The Court of Appeal held that an arbitrator was correct in ruling that an insurer under a liability policy issued to the Board of School Trustees must indemnify the Board for costs it was “legally obligated to pay” for passing unconstitutional resolutions disapproving of books depicting children with same-sex parents. The definition of “wrongful act” under the policy was broad enough to cover the risk of damages for constitutional wrongs.

01. March 2005 0

British Columbia v. Surrey School District No. 36, [2005] B.C.J. No. 364, British Columbia Court of Appeal

The issue raised by this appeal was whether an arbitrator had erred in ruling that the appellant, as the insurer under a liability policy issued to the respondent Board of School Trustees (the “Board”), was required to indemnify the Board in respect of legal fees and costs it was ordered to pay to the petitioners in the underlying action, Chamberlain v. Surrey School District No. 36, [2002] 4 SCR 710.

The petitioners had been successful in having two resolutions passed under the School Act with respect to the approval of “educational resource materials” for use by teachers in school classrooms quashed. The resolutions stated that resources from gay and lesbian groups were not approved for use and declined to approve three books depicting children with same-sex parents. This was challenged in the underlying action and, the Supreme Court of Canada ruled that in passing the resolutions, the Board had failed to act in accordance with the School Act.

Early on in the underlying action, the Board had requested that the Ministry of Education, as the insurer under its “Schools Protection Program” (“SPP”) policy, assume the Board’s defence. The Ministry denied the request on the ground that the claims against the School District were not covered by the policy. The Board and the Ministry proceeded to arbitration pursuant to the Commercial Arbitration Act. The arbitrator ruled that the Board was covered.

The Ministry then appealed to the Supreme Court of BC which upheld the arbitration award.

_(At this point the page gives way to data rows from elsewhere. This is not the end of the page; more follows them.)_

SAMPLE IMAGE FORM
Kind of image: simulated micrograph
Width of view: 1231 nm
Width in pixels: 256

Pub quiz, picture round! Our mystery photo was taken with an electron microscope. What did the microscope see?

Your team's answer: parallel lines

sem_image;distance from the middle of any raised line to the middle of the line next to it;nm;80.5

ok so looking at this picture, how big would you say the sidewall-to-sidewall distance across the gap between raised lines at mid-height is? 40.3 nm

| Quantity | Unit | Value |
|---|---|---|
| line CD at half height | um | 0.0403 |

On appeal, the Ministry argued that the Chambers judge erred in concluding that the pleadings in the Chamberlain proceeding triggered an obligation to defend the petition on behalf of the Board. The Court of Appeal noted that under the SPP policy issued by the Ministry to the Board, s. 6 provided that liability incurred by the Board was covered under the Act for “all loss by reason of any wrongful act arising out of the performance of their duties on behalf of the School District.” The majority of the Court of Appeal held that the definition of “wrongful act” was broad enough to include the Board’s pursuant of policies with respect to school books that were eventually found by the Supreme Court of Canada to be erroneous. Further, the costs ordered to be paid by the Board to the Chamberlain petitioners constituted a “sum which the School District or Board of Trustees is legally obligated to pay as a result of liability arising out of a wrongful act.” However, the Board’s own legal fees were not covered, since the Board was obligated to pay them not “as a result of liability arising out of a wrongful act”, but as a result of retaining counsel to act on its behalf in the Chamberlain litigation.